I stood outside my house today watching my not so little bundle of joy flitting back and forth between trike rides and water play. I felt the sweat dripping off my forehead which comes from mowing an entire front and back (too big) yard. I stood motionless listening to the wind whipping through the trees. Lately every emotion brings me to an utter stop. I wonder if I will ever feel this exact way again. I am on the move. In a moment I may disappear. This may disappear.

A black Mercedes drove up and slowed way down. I am used to this. My FOR SALE sign begs that people slow down. But this time it was different. the car slowed down and stopped in front of my neighbor's house. I extracted myself from my emotions and made sure I could lay eyes upon my little girl. Then the engine cut out.

A blonde haired woman stepped out. "I hope you don't mind," she stated. "I grew up in this house. I just want to snap a few pictures."

I wished later that I had asked her name because our interaction was instantaneously friendly.

"Wow," I stated, "how long has it been?"

"I grew up here, moved out when I went to college, oh about 30 years ago."
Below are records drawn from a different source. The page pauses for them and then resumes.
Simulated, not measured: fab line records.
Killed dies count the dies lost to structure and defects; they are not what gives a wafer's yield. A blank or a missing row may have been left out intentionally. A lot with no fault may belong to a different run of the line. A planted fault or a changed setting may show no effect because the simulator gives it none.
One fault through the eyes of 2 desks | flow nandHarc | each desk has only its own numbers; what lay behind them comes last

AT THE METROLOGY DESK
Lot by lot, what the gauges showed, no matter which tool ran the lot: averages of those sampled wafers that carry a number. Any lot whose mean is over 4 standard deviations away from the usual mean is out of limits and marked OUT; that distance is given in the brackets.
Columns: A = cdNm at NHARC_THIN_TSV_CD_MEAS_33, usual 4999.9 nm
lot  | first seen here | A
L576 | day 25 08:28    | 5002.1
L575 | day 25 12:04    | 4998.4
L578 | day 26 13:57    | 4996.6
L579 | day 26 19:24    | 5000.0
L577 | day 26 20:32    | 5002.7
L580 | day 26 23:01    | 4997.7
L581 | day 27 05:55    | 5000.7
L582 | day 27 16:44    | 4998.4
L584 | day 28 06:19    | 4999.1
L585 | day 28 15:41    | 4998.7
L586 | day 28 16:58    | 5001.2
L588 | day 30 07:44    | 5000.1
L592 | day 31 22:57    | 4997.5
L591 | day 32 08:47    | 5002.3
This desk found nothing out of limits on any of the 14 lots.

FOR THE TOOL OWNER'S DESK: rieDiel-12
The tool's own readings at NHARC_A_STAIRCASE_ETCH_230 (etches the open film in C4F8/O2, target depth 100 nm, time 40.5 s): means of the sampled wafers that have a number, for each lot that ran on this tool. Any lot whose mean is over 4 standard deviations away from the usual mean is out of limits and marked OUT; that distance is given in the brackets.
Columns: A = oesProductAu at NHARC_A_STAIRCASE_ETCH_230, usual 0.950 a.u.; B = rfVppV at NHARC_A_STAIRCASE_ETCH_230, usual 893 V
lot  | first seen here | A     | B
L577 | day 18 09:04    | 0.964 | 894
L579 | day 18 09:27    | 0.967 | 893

30 years ago, I thought? That was just about the time that my parents moved me into this town. I immediately was drawn to this ironic stranger. We spoke about remodels, driveways, neighborhood kids, rotten porches, bathrooms,  grass, history. I didn't want to let her go. She was a part of me. She had grown up in my bestest neighbor's house and knew so much about my house and it's surroundings. I was mesmerized.

"Well, thanks so much," she called out when she finally made it back to her car. "Good luck with your move."

This is what I needed. I needed to meet her. I needed to watch her drive slowly down the street and then stop and get out to take a picture of her childhood home. A sense of relief washed over me. I connected to my house's history. She connected to her neighborhood's future. It was a pure moment. In that moment, I released my home. I released my hold.

I imagine that one day (in my 60s) I will drive down North 34th, slow down, get out, apologize and take a couple snapshots. I am hopeful that there will be someone outside willing to chat about histories and futures.